Solved – When should I not use an ensemble classifier

baggingboostingclassificationensemble learning

In general, in a classification problem where the goal is to accurately predict out-of-sample class membership, when should I not to use an ensemble classifier?

This question is closely related to Why not always use ensemble learning?. That question asks why we don't use ensembles all the time. I want to know if there are cases in which ensembles are known to be worse (not just "not better and a waste of time") than a non-ensemble equivalent.
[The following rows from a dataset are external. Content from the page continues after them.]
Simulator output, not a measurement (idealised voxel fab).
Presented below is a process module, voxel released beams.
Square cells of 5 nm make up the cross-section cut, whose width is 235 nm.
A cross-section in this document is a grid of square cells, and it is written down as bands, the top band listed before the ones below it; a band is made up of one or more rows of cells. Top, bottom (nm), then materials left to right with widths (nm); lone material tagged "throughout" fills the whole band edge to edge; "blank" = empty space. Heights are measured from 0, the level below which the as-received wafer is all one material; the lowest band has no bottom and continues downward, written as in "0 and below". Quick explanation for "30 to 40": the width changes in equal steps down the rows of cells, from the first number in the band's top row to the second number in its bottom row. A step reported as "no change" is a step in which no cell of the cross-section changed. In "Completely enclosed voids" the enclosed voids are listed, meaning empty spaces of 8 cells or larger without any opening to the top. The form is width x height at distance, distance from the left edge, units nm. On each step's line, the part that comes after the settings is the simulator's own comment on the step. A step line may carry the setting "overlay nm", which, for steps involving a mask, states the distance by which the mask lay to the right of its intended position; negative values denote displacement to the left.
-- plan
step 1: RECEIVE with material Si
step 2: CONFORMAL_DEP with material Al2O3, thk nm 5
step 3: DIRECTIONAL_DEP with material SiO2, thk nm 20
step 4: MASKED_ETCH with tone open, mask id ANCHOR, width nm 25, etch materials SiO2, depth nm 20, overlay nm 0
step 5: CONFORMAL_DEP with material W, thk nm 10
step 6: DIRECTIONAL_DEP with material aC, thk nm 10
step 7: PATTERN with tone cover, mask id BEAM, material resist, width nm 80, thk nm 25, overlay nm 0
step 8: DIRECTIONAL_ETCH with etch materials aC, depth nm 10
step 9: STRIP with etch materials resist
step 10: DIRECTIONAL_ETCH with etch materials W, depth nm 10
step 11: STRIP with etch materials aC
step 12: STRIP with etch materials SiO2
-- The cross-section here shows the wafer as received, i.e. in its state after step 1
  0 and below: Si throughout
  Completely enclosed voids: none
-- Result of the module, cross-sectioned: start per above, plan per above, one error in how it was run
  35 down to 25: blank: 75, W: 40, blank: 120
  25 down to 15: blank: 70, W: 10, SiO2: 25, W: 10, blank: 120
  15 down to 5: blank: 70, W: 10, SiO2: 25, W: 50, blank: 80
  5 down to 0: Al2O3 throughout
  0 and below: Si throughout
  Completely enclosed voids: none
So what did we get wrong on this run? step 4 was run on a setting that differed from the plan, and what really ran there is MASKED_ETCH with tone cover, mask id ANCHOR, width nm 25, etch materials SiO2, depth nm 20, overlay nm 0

And by "ensemble classifier" I'm specifically referring to classifiers like AdaBoost and random forests, as opposed to, e.g., a roll-your-own boosted support vector machine.

Best Answer

The model that is closest to the true data generating process will always be best and will beat most ensemble methods. So if the data come from a linear process lm() will be much superior to random forests, e.g.:

    set.seed(1234)
p=10
N=1000
#covariates
x = matrix(rnorm(N*p),ncol=p)
#coefficients:
b = round(rnorm(p),2)
y = x %*% b + rnorm(N)
train=sample(N, N/2)
data = cbind.data.frame(y,x)
colnames(data) = c("y", paste0("x",1:p))
#linear model
fit1 = lm(y ~ ., data = data[train,])
summary(fit1)
yPred1 =predict(fit1,data[-train,])
round(mean(abs(yPred1-data[-train,"y"])),2)#0.79

library(randomForest)
fit2 = randomForest(y ~ ., data = data[train,],ntree=1000)
yPred2 =predict(fit2,data[-train,])
round(mean(abs(yPred2-data[-train,"y"])),2)#1.33